Yuja almost tripped over her dress after flying over Prokofiev.

According to the program notes, Wang Yuja had been praised for her “graceful, charismatic stage presence.” Luckily, in her recent Toronto recital, Wang didn’t try to be either graceful or charismatic. She was just being her musically intense self. She bowed vigorously before the performance and then sat down at the piano. Now, the music started: Schubert, Schumann, Scriabin, Prokofiev … during the very brief pauses of those busy piano notes, you might have curiously looked at the pianist’s facial expression, and then you realized, the whole audience of the Koerner Hall might just not be here as well: she played for herself and she enjoyed every bit of it.

That’s probably the most important trait of a truly great modern artist. Perfection is not about charm or beauty: it’s about characters, which Wang Yuja has in abundance under her extraordinary technical mastery. I was not least surprised at the supreme power and coolness in her rendering of Prokofiev’s Piano Sonata No. 6, but I was stunned by the absolute musicality of her first encore, Chopin’s Waltz Op. 64 No. 2, which was meant to give the audience (and the pianist herself?) a sense of relief after Prokofiev’s nerve-wracking piece. Arthur Kaptainis called the encore “the zenith of the recital”. Indeed.

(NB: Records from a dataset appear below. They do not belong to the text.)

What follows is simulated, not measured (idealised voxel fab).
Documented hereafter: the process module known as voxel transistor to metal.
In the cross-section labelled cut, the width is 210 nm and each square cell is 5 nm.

(Come to think of it, wasn’t Prokofiev trying to hide his Romantic lyricism under layers of mechanical strength? Is modern individuality another disguise of old universal idealism?)

The music stopped. The audience were on their feet again. The pianist stood up, gave another vigorous bow (as if to say: “There you go”) and then rushed towards the backstage. The young lady almost tripped over her very long red dress, but there was a bit genuine smile on her face. Probably now she started to appreciate the audience’s appreciation of her.